There is no evidence some investors profited from knowledge of Hamas's attack on Israel before it took place on 7 October, the Israel Securities Authority (ISA) has said.

One academic study had suggested investors betting against the Israeli economy made large sums.

It said it found significant short-selling in the run-up to the attacks.

But the report has since been called "inaccurate" and "irresponsible" by the Tel Aviv Stock Exchange (TASE).

The ISA said it was dropping its investigation into the matter.

Short-selling is when investors try to make money on shares, bonds or other financial instruments that they think will fall in price.

They arrange to sell shares they do not yet own at the current price, hoping to buy them later at a cheaper price before the shares change hands, so they can then bank the difference.

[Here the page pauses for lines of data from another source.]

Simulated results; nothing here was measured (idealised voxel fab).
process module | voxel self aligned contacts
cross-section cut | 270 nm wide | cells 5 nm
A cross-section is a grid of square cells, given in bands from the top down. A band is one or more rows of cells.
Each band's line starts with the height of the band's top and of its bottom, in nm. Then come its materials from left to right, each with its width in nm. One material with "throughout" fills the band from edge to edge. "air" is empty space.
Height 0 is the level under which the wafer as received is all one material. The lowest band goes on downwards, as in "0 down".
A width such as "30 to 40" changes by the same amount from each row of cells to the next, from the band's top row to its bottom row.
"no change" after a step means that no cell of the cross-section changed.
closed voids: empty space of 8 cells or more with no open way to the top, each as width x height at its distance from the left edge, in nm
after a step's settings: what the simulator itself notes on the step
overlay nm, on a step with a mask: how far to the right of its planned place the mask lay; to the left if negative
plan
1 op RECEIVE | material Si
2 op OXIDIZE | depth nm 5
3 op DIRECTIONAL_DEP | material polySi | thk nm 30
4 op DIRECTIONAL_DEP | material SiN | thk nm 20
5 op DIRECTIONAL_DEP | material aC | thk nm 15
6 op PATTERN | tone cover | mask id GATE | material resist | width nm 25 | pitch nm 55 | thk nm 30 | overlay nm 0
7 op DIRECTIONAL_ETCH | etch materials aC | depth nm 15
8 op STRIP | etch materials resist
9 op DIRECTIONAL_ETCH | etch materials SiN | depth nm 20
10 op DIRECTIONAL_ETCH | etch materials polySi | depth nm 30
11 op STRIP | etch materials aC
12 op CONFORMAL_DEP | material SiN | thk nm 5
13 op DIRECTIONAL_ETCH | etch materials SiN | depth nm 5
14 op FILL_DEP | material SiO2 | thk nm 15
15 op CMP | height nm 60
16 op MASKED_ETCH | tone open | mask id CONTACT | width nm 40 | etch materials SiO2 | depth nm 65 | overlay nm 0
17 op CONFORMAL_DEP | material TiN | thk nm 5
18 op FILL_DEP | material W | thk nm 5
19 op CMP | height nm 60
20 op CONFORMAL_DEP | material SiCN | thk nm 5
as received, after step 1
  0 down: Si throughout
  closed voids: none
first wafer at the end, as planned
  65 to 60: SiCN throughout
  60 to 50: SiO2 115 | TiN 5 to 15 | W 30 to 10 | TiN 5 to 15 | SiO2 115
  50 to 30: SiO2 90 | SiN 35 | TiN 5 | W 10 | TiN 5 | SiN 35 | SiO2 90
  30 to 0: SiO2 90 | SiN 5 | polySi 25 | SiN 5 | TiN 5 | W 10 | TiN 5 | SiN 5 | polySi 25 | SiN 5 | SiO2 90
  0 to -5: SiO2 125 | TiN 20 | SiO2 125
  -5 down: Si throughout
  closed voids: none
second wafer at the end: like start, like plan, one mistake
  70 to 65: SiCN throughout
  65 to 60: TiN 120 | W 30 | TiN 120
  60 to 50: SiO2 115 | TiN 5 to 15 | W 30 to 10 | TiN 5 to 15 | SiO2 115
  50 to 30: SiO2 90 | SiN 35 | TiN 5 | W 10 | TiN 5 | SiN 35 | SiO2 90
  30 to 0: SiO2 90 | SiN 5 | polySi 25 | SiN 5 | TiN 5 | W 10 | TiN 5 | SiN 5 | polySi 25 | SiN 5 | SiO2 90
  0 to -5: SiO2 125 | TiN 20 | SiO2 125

"Days before the attack, traders appeared to anticipate the events to come," researchers Robert Jackson Jr from New York University and Joshua Mitts of Columbia University had stated on Tuesday.

The researchers said they had identified a dramatic increase in investors seeking to sell shares in Israeli companies on the TASE.

But the stock exchange said the claims made in the academic paper since were inaccurate, labelling them "irresponsible".

TASE said the authors of the report had miscalculated the sums, showing the value of the share prices in agorot, similar to pennies, instead of Israeli shekels.

"Therefore they calculate a profit of NIS 3.2bn (£680m) when in practice the profit was only NIS 32m (£6.8m)," TASE's head of trade Yaniv Pagot told the publication Globes.

He also said claims of a sudden spike in trading before the attack were "divorced from reality".

The researchers have corrected the currency mistake in their report, but Mr Mitts on Tuesday said that he stood by the "highly unusual" exchange traded fund (ETF) and short-dated options activity also identified by the researchers.

Correction 7 December: This article updates a previous one that included incorrect currency information provided in the report by Robert Jackson Jr from New York University and Joshua Mitts of Columbia University.